Christian Sinclair, CC BY 2.0, via Wikimedia Commons
José Dolhem died on 16 April 1988, when the former Surtees Formula 1 driver was killed in a plane crash in France. His name tends to surface only briefly in F1 history, usually alongside the note that he was Didier Pironi’s half-brother, but Dolhem had his own small, strange corner of the sport’s story.
Dolhem’s Formula 1 career was short even by the standards of the 1970s, which could be brutally unforgiving to anyone without the right machinery, money or momentum. He was entered by Surtees for three grands prix in 1974 and made one start, with no championship points to show for it. That is the statistical version, at least. Like many drivers on the edges of the grid in that era, his F1 record was brief enough to look simple and untidy enough to be anything but.
Louis José Lucien Dolhem
- Races (starts):1
- Wins:0
- Podiums:0
- Pole positions:0
- Fastest laps:0
- Driver of the Day:0
- World titles:0
- Points (total):0
Data source: F1DB (GitHub)
That lone season also carried one of Formula 1’s grimmer footnotes. At the 1974 United States Grand Prix, Dolhem was withdrawn by Surtees after team-mate Helmuth Koinigg was killed in a crash during the race weekend. It was a bleak closing image for a career that never really had room to settle.

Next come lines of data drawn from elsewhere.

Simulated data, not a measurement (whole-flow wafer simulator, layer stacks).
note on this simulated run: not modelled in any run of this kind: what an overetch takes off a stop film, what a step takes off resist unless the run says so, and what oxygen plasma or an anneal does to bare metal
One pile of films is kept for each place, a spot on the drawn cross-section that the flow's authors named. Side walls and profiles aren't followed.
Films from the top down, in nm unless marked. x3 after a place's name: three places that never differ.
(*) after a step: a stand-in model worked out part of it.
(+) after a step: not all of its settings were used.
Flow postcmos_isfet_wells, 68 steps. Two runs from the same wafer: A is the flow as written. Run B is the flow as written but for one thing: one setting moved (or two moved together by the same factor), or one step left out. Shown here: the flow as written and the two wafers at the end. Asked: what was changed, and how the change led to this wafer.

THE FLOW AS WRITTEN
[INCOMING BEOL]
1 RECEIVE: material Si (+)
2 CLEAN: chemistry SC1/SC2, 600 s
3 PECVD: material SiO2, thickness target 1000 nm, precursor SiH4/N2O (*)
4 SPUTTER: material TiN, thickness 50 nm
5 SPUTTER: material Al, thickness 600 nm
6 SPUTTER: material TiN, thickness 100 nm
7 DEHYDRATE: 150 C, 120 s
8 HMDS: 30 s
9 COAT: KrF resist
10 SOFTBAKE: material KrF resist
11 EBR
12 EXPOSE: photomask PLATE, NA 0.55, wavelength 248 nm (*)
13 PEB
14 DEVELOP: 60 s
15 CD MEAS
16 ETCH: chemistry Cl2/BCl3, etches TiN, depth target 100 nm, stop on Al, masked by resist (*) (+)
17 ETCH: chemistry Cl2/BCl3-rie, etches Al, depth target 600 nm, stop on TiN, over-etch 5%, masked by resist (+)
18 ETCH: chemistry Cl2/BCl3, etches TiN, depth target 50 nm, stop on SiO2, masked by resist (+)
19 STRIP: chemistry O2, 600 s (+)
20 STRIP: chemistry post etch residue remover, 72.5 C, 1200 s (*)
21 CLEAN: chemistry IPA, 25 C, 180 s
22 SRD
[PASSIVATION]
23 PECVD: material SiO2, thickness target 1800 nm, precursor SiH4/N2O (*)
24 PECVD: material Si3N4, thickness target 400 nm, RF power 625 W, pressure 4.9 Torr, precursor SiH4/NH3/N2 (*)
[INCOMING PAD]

Outside F1, Dolhem’s name is often pulled back into view because of his connection to Pironi. The two men were half-brothers, and their family story has an unusually sad symmetry: Pironi died in an offshore powerboat accident in August 1987, and Dolhem was killed in a plane crash eight months later, on 16 April 1988.
Dolhem’s death came when a Mitsubishi aircraft crashed near Saint-Just-Saint-Rambert, with all six people on board killed. It was an abrupt end, and one that added another layer of loss to a family already marked by one high-profile motorsport tragedy.
He is not remembered as a major Formula 1 figure, and there is no need to pretend otherwise. But F1 history is full of drivers like Dolhem, men whose careers flickered only briefly at world championship level before life carried them elsewhere, or stopped them altogether. On this day, José Dolhem is worth remembering not only as Pironi’s half-brother, but as a driver whose own path brushed Formula 1 and ended far too soon.